Each day leading up to the March 8 announcement of the 2011 NBCC award winners, Critical Mass highlights one of the thirty finalists. Today, in #11 of our series,NBCC board member Barbara Hoffert reviews fiction finalist Jeffrey Eugenides, “The Marriage Plot” (Farrar, Straus & Giroux).
Not every writer can effectively vivify coming of age, love’s mad rush, and the slide into mental illness—trusted subjects in literature that often get pretty rusty treatment. But Jeffrey Eugenides is not every writer. He’s as brilliant and charismatic as Leonard Bankhead, the irresistible loner at the heart of his dazzling new novel, The Marriage Plot, who ensnares not just the intellectual attention of 1980s Brown graduating classmate Madeleine Hanna, besotted with English literature until he upends her thinking, but her heart as well. He’s as affecting and heartfelt as Madeleine herself, who takes love and runs with it despite the manifold complications of Leonard’s looming illness, never presented here for mere affect but for assured understanding, a grappling with the truth of what those with bipolar disorder endure. And he’s as protean and questing as the wittily named Mitchell Grammaticus, a character whose longing and search for identity we can identify with and make our own, a moody seeker after so many things—one of them being Madeleine’s heart.
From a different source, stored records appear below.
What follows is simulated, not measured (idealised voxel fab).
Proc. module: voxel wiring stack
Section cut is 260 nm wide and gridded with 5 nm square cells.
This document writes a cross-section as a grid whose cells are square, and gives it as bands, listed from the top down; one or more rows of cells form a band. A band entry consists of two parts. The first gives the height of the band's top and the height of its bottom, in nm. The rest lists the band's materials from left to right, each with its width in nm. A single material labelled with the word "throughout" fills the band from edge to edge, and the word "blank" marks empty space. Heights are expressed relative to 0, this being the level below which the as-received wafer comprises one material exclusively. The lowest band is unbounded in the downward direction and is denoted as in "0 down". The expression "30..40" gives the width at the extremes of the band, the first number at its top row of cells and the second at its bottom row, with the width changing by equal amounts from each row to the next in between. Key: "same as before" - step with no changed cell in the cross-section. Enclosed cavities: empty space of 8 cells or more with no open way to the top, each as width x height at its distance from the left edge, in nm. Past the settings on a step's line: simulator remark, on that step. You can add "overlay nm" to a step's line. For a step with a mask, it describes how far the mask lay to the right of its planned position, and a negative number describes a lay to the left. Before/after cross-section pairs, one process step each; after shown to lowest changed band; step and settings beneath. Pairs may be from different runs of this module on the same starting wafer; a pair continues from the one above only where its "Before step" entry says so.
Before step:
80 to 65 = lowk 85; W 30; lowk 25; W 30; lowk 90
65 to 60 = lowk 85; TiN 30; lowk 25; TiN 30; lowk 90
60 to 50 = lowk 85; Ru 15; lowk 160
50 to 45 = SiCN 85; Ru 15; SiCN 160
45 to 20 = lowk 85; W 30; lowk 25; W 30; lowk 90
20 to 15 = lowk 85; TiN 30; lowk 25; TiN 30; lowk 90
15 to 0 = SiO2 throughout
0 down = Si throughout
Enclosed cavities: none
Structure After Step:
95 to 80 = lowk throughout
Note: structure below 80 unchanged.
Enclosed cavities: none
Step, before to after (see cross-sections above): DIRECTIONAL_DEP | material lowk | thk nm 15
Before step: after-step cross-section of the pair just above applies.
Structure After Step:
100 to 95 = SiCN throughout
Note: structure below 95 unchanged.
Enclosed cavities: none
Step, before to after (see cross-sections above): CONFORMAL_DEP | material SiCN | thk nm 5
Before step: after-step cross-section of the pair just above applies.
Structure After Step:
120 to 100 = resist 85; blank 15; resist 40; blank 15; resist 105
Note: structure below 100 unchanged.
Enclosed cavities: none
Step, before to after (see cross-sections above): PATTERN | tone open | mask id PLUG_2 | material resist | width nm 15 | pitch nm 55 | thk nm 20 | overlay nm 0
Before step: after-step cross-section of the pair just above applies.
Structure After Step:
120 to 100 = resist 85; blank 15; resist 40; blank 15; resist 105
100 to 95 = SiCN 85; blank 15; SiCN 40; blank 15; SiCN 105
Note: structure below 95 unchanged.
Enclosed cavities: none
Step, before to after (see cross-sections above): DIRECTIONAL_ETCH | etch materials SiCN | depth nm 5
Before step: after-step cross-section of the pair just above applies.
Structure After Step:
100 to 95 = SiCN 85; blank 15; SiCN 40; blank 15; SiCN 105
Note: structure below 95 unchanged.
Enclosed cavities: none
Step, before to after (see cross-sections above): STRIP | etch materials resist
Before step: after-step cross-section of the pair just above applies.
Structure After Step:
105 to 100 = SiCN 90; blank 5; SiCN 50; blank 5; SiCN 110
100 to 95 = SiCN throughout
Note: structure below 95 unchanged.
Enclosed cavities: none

And so a love triangle, perfected drawn, perfectly balanced, perfectly capturing the lives of three young people opening up and discovering that there is more to life than that initial flowering. So many writers would make that a bright, tinny thing, fun for the moment and gone in a flash; so many others would darken up their writing to celebrate, cynically, our inevitable disappointments and the downfall of love. But if Mr. Eugenides shows us, to quote Anthony Trollope, that “the way of true love never works out, except at the end of an English novel,” where the marriage plot preened until being swept aside by 20th-century hardheadedness, he also shows us how we work our way through love—and life. We learn with the protagonists, we enter their lives, we grapple with their grapplings, we escape into philosophical asides that make us reflect on what literature can deliver. And, at the end of this liquidly written evocation of our inevitable human patchiness, we find ourselves, with the protagonists, ready to begin again.